May 6, 1812 Martin Robinson Delany, abolitionist and the first African American field officer in the United States Army, was born in Charles Town, West Virginia. Because it was illegal to teach black people to read or write, he and his siblings taught themselves. In 1835, Delany became more actively involved in political matters and attended his first Negro Conference. In 1843, he began publishing “The Mystery,” a black-controlled newspaper, and in 1847 together with Frederick Douglass and William Lloyd Garrison began publishing the “North Star” newspaper.

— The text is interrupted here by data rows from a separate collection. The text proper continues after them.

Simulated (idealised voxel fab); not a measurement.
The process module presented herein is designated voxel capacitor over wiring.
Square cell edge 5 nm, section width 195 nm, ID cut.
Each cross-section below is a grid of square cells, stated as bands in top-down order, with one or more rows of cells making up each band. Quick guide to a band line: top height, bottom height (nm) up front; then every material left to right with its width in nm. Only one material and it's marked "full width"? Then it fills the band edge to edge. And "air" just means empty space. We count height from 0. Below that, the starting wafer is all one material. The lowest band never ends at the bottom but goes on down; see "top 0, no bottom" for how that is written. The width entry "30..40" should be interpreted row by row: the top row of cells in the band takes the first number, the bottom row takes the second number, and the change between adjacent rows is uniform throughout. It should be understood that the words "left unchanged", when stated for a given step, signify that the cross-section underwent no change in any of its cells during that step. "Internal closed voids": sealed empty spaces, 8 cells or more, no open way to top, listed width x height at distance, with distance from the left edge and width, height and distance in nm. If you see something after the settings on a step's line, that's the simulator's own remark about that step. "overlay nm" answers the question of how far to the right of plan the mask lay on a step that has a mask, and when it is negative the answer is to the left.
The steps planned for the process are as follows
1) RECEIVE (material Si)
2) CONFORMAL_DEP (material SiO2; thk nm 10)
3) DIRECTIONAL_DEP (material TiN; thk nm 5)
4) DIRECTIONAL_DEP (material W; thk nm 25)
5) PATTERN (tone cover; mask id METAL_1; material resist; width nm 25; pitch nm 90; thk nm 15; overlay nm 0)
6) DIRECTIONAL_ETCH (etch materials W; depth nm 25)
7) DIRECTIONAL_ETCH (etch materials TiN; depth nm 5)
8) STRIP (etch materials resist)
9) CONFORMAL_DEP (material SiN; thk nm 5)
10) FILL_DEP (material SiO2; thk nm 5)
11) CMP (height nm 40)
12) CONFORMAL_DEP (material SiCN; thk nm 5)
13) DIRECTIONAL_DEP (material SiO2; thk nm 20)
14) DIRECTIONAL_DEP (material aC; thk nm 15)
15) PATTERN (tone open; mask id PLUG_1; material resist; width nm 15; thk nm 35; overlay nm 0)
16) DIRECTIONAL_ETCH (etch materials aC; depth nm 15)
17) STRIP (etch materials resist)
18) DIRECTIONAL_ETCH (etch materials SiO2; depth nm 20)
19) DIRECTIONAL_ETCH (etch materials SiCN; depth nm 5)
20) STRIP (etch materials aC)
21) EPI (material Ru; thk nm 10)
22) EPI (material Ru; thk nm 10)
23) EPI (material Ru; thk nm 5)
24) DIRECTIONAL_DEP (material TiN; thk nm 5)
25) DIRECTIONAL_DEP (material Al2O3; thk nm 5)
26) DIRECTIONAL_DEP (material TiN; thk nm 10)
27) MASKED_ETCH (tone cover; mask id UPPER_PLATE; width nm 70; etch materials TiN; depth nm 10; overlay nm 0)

In the 1850s, Delany became convinced that whites would not allow deserving persons of color to become leaders in society and in his book, “The Condition, Elevation, Emigration, and Destiny of the Colored People of the United States, Politically Considered” (1852), he argued that blacks had no future in the United States and should leave and found a new nation elsewhere. In 1863, Delany began recruiting black men for the Union Army to fight in the Civil War, raising thousands of enlistees, and in 1865 he was commissioned as a major, becoming the first black field officer in the U.S. Army.
Following the war and the demise of the Reconstruction Period, Delany helped form the Liberia Exodus Joint Stock Steamship Company with the intent to immigrate to Africa. However, he had to withdraw from the project due to family obligations. Delany died January 24, 1885 and his biography, “Martin R. Delany: The Beginnings of Black Nationalism,” was published in 1971.